The field has deep roots in distance education, human computer interaction, and visual design. But I’ve come to believe that contemporary instructional design sits at the intersection of three core disciplines: learning science, human-centered design, and digital marketing. It requires a deep respect for the pedagogical practices that teachers have honed for decades, balanced with fluency in today’s digital tools.
Most people with “instructional design” in their job title are involved in converting “traditional” written curriculum or in-person teaching into an online course. But they can also be creating learning apps, museum exhibits, or the latest educational toy. My classmates from Stanford’s Learning Design and Technology master’s program have gone on to design for big brands like Airbnb and Google as well as edtech upstarts including the African Leadership University, General Assembly, Osmo and Udacity.
Over the last few years, we’ve traded resources, articles and work samples as we try to build our own starter kit for this fast-moving field. Below are some of the lessons and resources that I wish I knew of when I first went on the job market—a combination of the academic texts you read in school along with practical tools that have been essential to practicing instructional design in the real world. This is not a complete or evergreen list, but hopefully it’s a helpful start.
Lesson 1: Start with a deep understanding of your learners.
No matter what type of learning experience you’re building, it’s always smart to start getting to know the people you’re designing for. To conduct learner research it’s helpful to combine practices from design thinking with those of participatory research or teacher action research that educators have been practicing for many years.

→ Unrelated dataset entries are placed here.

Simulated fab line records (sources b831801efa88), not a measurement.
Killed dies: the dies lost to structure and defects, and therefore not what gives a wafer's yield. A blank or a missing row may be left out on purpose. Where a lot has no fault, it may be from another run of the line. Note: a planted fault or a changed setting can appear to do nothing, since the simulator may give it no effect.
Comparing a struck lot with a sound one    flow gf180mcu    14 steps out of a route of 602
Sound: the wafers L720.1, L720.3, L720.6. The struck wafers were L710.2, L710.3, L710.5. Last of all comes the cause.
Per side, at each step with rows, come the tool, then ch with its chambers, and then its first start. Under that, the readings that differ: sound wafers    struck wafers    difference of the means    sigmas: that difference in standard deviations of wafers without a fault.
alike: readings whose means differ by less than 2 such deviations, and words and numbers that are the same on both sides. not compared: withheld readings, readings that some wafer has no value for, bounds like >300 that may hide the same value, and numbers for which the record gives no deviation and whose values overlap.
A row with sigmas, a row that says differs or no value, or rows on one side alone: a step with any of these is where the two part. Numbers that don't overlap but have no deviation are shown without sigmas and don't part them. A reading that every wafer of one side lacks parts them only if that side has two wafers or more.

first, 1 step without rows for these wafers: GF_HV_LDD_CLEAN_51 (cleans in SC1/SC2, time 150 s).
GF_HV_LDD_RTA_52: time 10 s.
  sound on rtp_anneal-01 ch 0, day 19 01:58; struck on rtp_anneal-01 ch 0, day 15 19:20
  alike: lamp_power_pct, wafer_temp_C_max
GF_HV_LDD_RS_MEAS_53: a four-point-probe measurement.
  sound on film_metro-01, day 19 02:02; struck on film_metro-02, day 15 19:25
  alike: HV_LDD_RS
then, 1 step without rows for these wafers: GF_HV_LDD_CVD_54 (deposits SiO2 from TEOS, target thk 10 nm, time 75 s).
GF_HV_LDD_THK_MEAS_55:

I typically start by developing an Empathy Guide like the one put together by the Stanford d.school or reviewing the free book by Giff Constable, “Talking to Humans” to structure productive conversations. After conducting observations and interviews with target learners, I synthesize my findings into learner archetypes.
Then, I test instructional concepts and product ideas by building rough prototypes that I put in front of learners to get their feedback quickly. The d.school has a great Prototyping Dashboard you can use to organize the hypotheses. If you’re looking for a crash course in the entire design thinking process, you can check out the free course offered by IDEO.org or the free resources from IDEO’s Teacher’s Guild.
Lesson 2: Ground yourself in the fundamentals of learning science.
Teachers have spent decades learning how to reliably help students master new skills, debunk misconceptions, and connect their prior knowledge to new concepts. To be a good instructional designer, you should steep yourself in the research on learning and teaching. The best and most digestible books I’ve found are “The ABCS of How We Learn,” a 2016 book by Daniel Schwartz and “How People Learn,” the 1999 foundational text edited by John Bransford, Ann Brown, and Rodney Cocking. If you’re looking for a crash course in digital education specifically, recordings from Stanford’s lecture series on Education’s Digital Future are all available for free online.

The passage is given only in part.